Ruby code for quick-and-dirty XML serialization?

Given a moderately complex XML structure (dozens of elements, hundreds of attributes) with no XSD and a desire to create an object model, what's an elegant way to avoid writing boilerplate from_xml() and to_xml() methods?

For instance, given:

<Foo bar="1"><Bat baz="blah"/></Foo>

How do I avoid writing endless sequences of:

class Foo
  attr_reader :bar, :bat

  def from_xml(el)
     @bar = el.attributes['bar']
     @bat = Bat.new()
     @bat.from_xml(XPath.first(el, "./bat")

I don't mind creating the object structure explicitly; it's the serialization that I'm just sure can be taken care of with some higher-level programming...

I am not trying to save a line or two per class (by moving from_xml behavior into initializer or class method, etc.). I am looking for the "meta" solution that duplicates my mental process:

"I know that every element is going to become a class name. I know that every XML attribute is going to be a field name. I know that the code to assign is just @#{attribute_name} = el.[#{attribute_name}] and then recurse into sub-elements. And reverse on to_xml."

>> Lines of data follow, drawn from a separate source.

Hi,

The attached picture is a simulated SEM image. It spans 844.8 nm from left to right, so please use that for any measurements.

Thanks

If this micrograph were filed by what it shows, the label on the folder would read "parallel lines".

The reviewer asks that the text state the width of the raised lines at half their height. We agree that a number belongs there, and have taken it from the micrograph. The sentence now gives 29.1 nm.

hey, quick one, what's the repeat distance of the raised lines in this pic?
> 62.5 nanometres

I agree with suggestion that a "builder" class plus XmlSimple seems the right path. XML -> Hash -> ? -> Object model (and Profit!)

Update 2008-09-18 AM: Excellent suggestions from @Roman, @fatgeekuk, and @ScottKoon seem to have broken the problem open. I downloaded HPricot source to see how it solved the problem; key methods are clearly instance_variable_set and class_eval . irb work is very encouraging, am now moving towards implementation .... Very excited

2 Answers

You could use Builder instead of creating your to_xml method, and you could use XMLSimple to pull your xml file into a Hash instead of using the from _xml method. Unfortunately, I'm not sure you'll really gain all that much from using these techniques.

I suggest using a XmlSimple for a start. After you run the XmlSimple#xml_in on your input file, you get a hash. Then you can recurse into it (obj.instance_variables) and turn all internal hashes (element.is_a?(Hash)) to the objects of the same name, for example:

obj.instance_variables.find {|v| obj.send(v.gsub(/^@/,'').to_sym).is_a?(Hash)}.each do |h|
  klass= eval(h.sub(/^@(.)/) { $1.upcase })

Perhaps a cleaner way can be found to do this. Afterwards, if you want to make an xml from this new object, you'll probably need to change the XmlSimple#xml_out to accept another option, which distinguishes your object from the usual hash it's used to receive as an argument, and then you'll have to write your version of XmlSimple#value_to_xml method, so it'll call the accessor method instead of trying to access a hash structure. Another option, is having all your classes support the [] operator by returning the wanted instance variable.